Sorry, I was just calling out what a joke some of the division alignments have been in sports with my comment about the NFC West.
Travel in the playoffs was a big driver for the NHL in their realignment. Teams in the northeast would have very easy travel schedule where it was possible that in the west a team might cross multiple time zones in each round. Teams complained that this gave a competitive advantage to teams in the East.
Time zones for TV viewership were also an issue.
Potentially $275 from Glendale? Couldn’t the city have bought the team for that?
If you buy the team, your potential for losses is theoretically unlimited. The good-money-after-bad deal Glendale signed (and are trying to abandon) limited their losses to a fixed amount.
The market has spoken, one way or another, the Coyotes will be playing somewhere else soon–whether back in downtown PHX or another market.
The people have complained about the arena location since day 1. I’ve done the North Scottsdale or Downtown Tempe trip to weeknight games in Glendale a few times; by Bay Area standards, it’s just not that bad. Far easier than mid-peninsula or Tri-Valley to the Shark Tank on a weeknight.
The NHL kept the team in Arizona for years and years despite being unable to find an ownership group and losing Big Big $$. Meanwhile, the league quickly abandoned Atlanta. Go figure.
Glendale paid the piper, millions per year in addition to the free arena. Atlanta didn’t.
I don’t think they will be leaving this upcoming season. This will play on for a bit w/ possible legal battles, renegotiation etc. Vegas and Quebec are not ready yet. They were already on track to leave after 2017-18. I hope they stay a few more seasons at least. One correction, the Coyotes were in the Western Conference Finals in 2012 and might of made it to the Finals, except for a few bad calls and a dirty playing Kings team.
They could stay this season, but I wouldn’t be shocked to see them leave Glendale if a lawsuit is in the offing. They can always go back to Phoenix on a short term basis.
Where, at US Airways Center? It’ll be bad enough to have an off-center rink at Barclays, I don’t think the NHL will want to go back to that in Phoenix as well.
The best alternatives for the ‘Yotes anywhere in what would be considered the “west” are KCMO and Portland. The Sprint Center is sitting ready and without a major tenant, and Moda Center is already used for the WHL’s Portland Winterhawks (though not all the time).
If the Coyotes move to Quebec, then the league will have no choice but to put the Dead Things back in the west, even though their fans will complain high and hard. They like being in a division with “original six” teams in BOS and TOR and MTL, and the only thing they get back in a move to the west is a renewal of acquaintances with the Blackhawks.
The NHL wants to expand into the Pacific Northwest, bigtime. Since Seattle still can’t get it’s crap together (anyone remember #binding and #cashy ?), do not be surprised if a move to Portland starts being discussed by the NHL powers-that-be.
Paul Allen, come on down!
Paul Allen supposedly doesn’t care at all about hockey and he would have to be on board for a move to Portland which is why Portland hasn’t been discussed.
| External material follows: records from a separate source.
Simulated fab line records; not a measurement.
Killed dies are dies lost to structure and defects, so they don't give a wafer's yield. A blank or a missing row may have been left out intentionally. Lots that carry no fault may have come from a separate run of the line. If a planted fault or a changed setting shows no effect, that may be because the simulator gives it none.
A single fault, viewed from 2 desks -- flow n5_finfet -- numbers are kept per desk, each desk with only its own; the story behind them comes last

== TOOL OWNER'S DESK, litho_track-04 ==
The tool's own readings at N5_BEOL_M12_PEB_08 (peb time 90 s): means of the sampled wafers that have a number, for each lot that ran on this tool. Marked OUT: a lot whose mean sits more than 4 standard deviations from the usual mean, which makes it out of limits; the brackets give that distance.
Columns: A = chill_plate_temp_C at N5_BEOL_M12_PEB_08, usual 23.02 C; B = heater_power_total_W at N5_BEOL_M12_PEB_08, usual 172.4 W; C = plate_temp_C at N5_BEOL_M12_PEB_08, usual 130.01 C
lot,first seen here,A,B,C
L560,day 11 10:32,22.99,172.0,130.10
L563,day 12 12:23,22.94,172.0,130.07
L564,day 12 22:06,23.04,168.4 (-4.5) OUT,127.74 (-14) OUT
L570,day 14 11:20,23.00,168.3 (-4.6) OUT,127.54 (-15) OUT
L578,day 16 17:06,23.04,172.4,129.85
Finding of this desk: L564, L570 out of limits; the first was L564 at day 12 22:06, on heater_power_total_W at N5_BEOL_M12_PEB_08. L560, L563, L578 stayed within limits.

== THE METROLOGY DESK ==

I agree though, Portland is likely better than Vegas, but that doesn’t mean it will happen.
Portland, sure, why not?
KC? Nice arena, but no indication that it’s a market filled with hockey fans willing to pay NHL prices or watch games long-term. Get in line behind the Chiefs, Royals, college hoops, NASCAR, etc… You’d probably do better in Milwaukee, a smaller market (29 CSA vs, 23 for KC) where they actually like hockey.
While Quebec makes the most sense, I bet they end up in Vegas for at least the short term. The Western conference teams pushed hard for the realignment because of the huge travel differences between the West and East coast teams. Seattle also probably makes more sense than Vegas, but they don’t have an arena.
Long term If Seattle gets an NBA team, that will also get them an arena and my guess is that they become the long term landing spot for the team as I just don’t see a team being able to survive in Vegas.
The NHL still has to deal with the Panthers and Quebec is the much easier landing spot for them because there would be no need for realignment.
The problems with Quebec:
1. It’s pretty small-towny (I was there in March and went to a Remparts game at the Colisee where the Nordiques had played). Some beautiful sights and friendly people, but not a whole lot there.
2. As the provincial capital, it probably suffers from the lower corporate base that Sacramento does.
3. Non-Quebec-bred players don’t want to play in a less-than-happening city where everyone speaks French, so you have to overpay to get any free agents.
4. Negotiating with the arena owners.
Then again, Vegas could be Phoenix without the subsidy (no way a private arena owner is going to give them any kind of sweetheart deal), and Portland’s apparently not interested.
Remember back when the BlackBerry CEO wanted to move the Yotes to Hamilton?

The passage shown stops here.